Meese also describes a childhood infused with Taliesin’s lessons in innovation and creativity. She has a collection of handmade cards that her father has given her for various occasions over the years. In the Taliesin spirit of recycling, Dombar once built Meese an exquisite table out of an oddly shaped piece of driftwood he found near her cottage in Hawaii (Meese was a student there in the 1970s).

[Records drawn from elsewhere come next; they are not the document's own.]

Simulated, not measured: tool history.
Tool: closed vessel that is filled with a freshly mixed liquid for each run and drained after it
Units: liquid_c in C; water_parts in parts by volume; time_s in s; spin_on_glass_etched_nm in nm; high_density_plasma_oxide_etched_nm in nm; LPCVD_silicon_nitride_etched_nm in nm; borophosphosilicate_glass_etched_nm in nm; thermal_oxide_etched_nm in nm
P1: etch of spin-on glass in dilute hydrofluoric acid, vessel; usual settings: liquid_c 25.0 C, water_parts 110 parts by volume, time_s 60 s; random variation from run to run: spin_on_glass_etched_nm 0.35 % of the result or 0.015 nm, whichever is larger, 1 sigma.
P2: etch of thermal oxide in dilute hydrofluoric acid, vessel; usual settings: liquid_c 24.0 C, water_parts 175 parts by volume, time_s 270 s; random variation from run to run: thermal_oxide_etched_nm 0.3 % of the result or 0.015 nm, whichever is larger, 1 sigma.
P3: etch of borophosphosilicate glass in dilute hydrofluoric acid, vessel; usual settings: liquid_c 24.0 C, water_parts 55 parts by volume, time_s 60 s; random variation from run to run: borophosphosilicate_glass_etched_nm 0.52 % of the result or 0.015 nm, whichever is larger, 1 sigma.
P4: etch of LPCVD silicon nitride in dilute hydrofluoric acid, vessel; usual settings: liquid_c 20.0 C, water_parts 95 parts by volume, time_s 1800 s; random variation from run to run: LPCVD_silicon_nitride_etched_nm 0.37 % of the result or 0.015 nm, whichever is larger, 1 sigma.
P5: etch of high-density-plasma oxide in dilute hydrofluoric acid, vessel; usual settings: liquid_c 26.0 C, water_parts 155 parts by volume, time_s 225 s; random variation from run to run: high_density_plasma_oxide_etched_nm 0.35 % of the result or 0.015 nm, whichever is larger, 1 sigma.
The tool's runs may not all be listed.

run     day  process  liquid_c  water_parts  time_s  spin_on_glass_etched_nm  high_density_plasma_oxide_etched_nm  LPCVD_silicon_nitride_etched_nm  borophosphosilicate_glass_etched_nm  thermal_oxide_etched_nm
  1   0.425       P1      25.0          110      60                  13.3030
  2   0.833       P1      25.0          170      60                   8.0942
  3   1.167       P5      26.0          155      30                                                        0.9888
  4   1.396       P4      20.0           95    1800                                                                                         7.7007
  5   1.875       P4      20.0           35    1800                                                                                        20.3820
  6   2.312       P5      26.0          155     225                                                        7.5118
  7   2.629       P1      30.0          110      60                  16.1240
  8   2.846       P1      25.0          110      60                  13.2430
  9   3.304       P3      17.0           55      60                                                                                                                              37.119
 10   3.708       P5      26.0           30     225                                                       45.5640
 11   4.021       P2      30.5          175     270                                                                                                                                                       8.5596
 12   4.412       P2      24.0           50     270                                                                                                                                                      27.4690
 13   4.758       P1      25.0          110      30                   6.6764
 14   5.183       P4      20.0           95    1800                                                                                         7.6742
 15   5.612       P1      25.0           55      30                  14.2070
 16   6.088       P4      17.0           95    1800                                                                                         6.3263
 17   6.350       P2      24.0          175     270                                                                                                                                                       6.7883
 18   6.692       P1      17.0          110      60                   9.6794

Of course, nowhere is Dombar’s innovation more apparent, Meese notes, than in the yellow, hexagonal-shaped house he built for his family. Nestled miraculously in the bank of the Congress Run Creek in Springfield Township, the house offers four levels of panoramic views of the creek and surrounding woods. Fashioning everything by hand, Dombar used creek bed stones as the floor in the foyer, along the backsplash in the kitchen and around the huge fireplace to allow to creek to “run” through the house. He integrated pull-out stepstools into the bottom kitchen cabinetry so his wife, Shirley, could reach the high shelves. And he installed small sections of stone flooring near the windows to serve as impervious surfaces for houseplants.

“When it came to living everyday life, there was a simplicity about what was important and a solution to every problem,” Meese reflects. “That was just part of our life, that you can do something that no one else has done.”

Editor’s Note: Benjamin Dombar died on October 3, 2006.